University of Virginia
Good intent carries no guarantee of a positive impact on the world. For digital humanities designers and makers building projects that face or involve public audiences, we have an extra scholarly and human responsibility for all the repercussions of our work. Focusing not on what we mean to create, but on how our work could both positively and negatively affect others, enables a more caring, accessible, and inclusive DH.
This paper uses my design, coding, and user testing of the participatory digital edition of James Joyce's challenging novel Ulysses, Infinite Ulysses (InfiniteUlysses.com), to demonstrate a public DH project designed with care for its impact on both its audience and the DH community. More importantly, I'll explore how ethical design considerations such as increasing accessibility and inclusion can be added or increased in existing projects that may not have explicitly built these values in from the start.
Infinite Ulysses is a public digital humanities project that has drawn over 25,000 unique site visitors, as well as a smaller body of 775 readers who created user accounts to interact more closely with the digital edition through annotation and other social features. Infinite Ulysses is also the bulk of a unique, successfully defended, no-chapters literature dissertation, and as such those interested in the future of humanities graduate education may enjoy this paper.
Building the Infinite Ulysses digital edition helped me separate the scholarly values of textual scholarship from the common embodiment of these values (i.e. the scholarly digital edition or SDE). Through this clarification, I imagined new types of digital edition that, while different from SDEs, hold true to the same values performed by SDEs. Through building and testing the public use of one of these new models for reifying textual scholarship values, I experimented with designing an edition that is not just publicly accessible, but also invites and assists public participation in the scholarly love for a text’s materiality, history, and meaning. On the spectrum of crowdsourcing engagement, I located multiple paths for meaningful public DH activity that fall between the endpoints of full critical rhetoric and "adding a tag". To enable this public engagement, I explored ways of designing participatory digital editions to adeptly handle an influx of public readers and their annotations, and tested suggestions on what scholars can learn about digital editions and their texts from the accompanying influx of website use data.
The Femtechnet scholars' recentering of DH on ethical questions around technology design led me to connect the fields of textual scholarship and humancomputer interaction, porting concepts of humane and ethical digital design to the domain of literary editions. Michael Muller's formulation of participatory design as a "third space" connecting two audiences helped me support both scholarly and public edition readers in "challenging assumptions, learning reciprocally, and creating new ideas, which emerge through negotiation and co-creation of identities, working languages, understandings, and relationships, and polyvocal (many-voiced) dialogues across and through differences“. Katie Shilton's exploration of how the design of a technology shapes the social values and ethics of its users helped me plan toward a community of annotators that would care for rather than compete against one another.
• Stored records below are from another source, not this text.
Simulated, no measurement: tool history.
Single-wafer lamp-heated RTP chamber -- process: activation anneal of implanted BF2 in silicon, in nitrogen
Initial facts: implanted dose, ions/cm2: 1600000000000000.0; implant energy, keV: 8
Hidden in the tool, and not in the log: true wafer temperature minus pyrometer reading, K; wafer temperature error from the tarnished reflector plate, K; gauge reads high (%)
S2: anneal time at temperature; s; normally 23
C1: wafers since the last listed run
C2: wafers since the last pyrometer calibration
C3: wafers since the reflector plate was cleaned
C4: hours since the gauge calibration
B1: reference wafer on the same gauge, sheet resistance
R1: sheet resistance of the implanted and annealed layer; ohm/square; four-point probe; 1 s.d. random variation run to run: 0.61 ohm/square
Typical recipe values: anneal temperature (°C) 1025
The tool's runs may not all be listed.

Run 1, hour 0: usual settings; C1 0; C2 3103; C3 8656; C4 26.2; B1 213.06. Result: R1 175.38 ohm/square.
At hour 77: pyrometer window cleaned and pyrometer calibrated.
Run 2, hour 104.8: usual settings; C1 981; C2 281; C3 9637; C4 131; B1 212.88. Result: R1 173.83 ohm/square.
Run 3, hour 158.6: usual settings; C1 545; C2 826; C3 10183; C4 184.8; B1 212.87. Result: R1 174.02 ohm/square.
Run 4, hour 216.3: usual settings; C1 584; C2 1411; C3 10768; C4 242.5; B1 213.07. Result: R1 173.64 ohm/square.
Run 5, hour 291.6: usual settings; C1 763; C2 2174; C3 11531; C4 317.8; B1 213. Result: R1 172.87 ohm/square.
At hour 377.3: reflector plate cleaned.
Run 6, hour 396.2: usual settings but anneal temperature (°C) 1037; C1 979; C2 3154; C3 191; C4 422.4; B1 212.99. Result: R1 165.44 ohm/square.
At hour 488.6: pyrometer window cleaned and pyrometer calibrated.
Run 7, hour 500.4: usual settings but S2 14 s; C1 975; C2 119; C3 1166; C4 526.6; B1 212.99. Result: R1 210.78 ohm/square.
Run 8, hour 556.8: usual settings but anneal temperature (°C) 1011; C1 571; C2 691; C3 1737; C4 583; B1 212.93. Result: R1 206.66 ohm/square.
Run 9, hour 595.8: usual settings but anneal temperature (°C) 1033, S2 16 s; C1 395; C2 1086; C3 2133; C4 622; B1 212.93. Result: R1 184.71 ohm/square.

My post-dissertation work on Infinite Ulysses pulls in thinking from libraries and information science. Librarian Chris Bourg's argues that neither technology nor knowledge infrastructures such as libraries can be neutral, and that therefore we must leverage both toward, rather than away from, social justice. Archivist Jarrett M. Drake calls us to move beyond current institutional archives to build knowledge structures that let us "unlock our futures as humans, as community members, as archivists, and as memory workers", and suggests design that encourages perceptions of community belonging as a way forward. Digital Library Federation Director Bethany Nowviskie asks, "Can we position our digital collections and digital scholarly projects more plainly not as statements about what was and is, but as resources for the building of different, better worlds?" The knowledge infrastructure of libraries and archives ports well to that of digital editions, as well as to DH more broadly. Each of these thinkers push us to create work that would take us from what DH is to what DH can be; in this presentation, their arguments act as direct prompts for exploring small ways of designing toward a better DH through the specific use case of Infinite Ulysses.
This paper quickly but clearly paints a cohesive picture of the Infinite Ulysses project, instead spending the bulk of its time critiquing the impact of the project on its users and on the DH community. I will survey the critical DH cultural scholarship that grounded my assessment of the ethical impact of my work (e.g. Roopika Risam, Moya Bailey, Amy Earhart), as well as scholarship in related areas such as libraries feminist interface design (e.g. Bess Sadler, Catherine D’Ignazio and Lauren F. Klein, Shaowen Bardzell and Eli Blevis).
In "Do Artifacts Have Ethics?", Michael Sacasas proposes a series of questions to be asked by anyone making something of what they're making—whether that's building an app, designing a class, or in this case designing and coding a digital humanities project. I use Sacasas' provocations to examine the successes, failures, and difficult decisions of Infinite Ulysses' design, walking the audience through concrete examples of what I did, what I should have done, or what I could do to make the project have an even better impact on the world.
• An example of a positive impact on Infinite Ulysses’ users: I provided my annotators with the ability to export their textual annotations from my website, giving them ownership and control over the results of their labor, and not forcing them to risk losing their work if my site crashed or closed.
• An example of a negative impact on Infinite Ulysses’ users: I tried to populate the digital margins of Ulysses with the characters in the book, by letting new users choose among illustrations of the novel's characters for the avatar that accompanies their textual annotations. The makeup of Joyce's text means that those avatars were largely white and male, with three white female options, a cat, and no other identities. For a text that already struggles with instances of sexism, racism, and transphobia, making new readers feel "I'm not represented here, I'm not supposed to be here" was an additional negative impact.
• An example of a positive impact of Infinite Ulysses on the DH community: I demonstrated that a public DH project could support meaningful public participation that didn't necessitate bending public questions,
interpretations, and other comments on Ulysses to fit the mold of scholarly rhetoric.
By both successfully designing for public participation (my edition was cited in The New York Times) and performing innovative humanities scholarship through that design (the project received my university's 2016 award for arts and humanities distinguished dissertation), I added to the digital humanities' ever-growing examples of how building can itself be critical research.
• An example of a negative impact of Infinite Ulysses on the DH community: I deepened digital editions' duplication of the problems with the print literary canon, by building a project around another canon text and author. When only 11 of 86 projects funded by the NEH Preservation & Access Office 2006-2011 had a topic other than a white male writer, I struggle with whether the positive public impacts of my work are worth deepening our problems with authorial representation.
I act as my scholarship's own harshest critic not to paralyze other DH builders from ever making anything, but to make visible specific examples of how in small ways, by adding the skill of care to the skill of critique, we makers can build a better DH and a better world.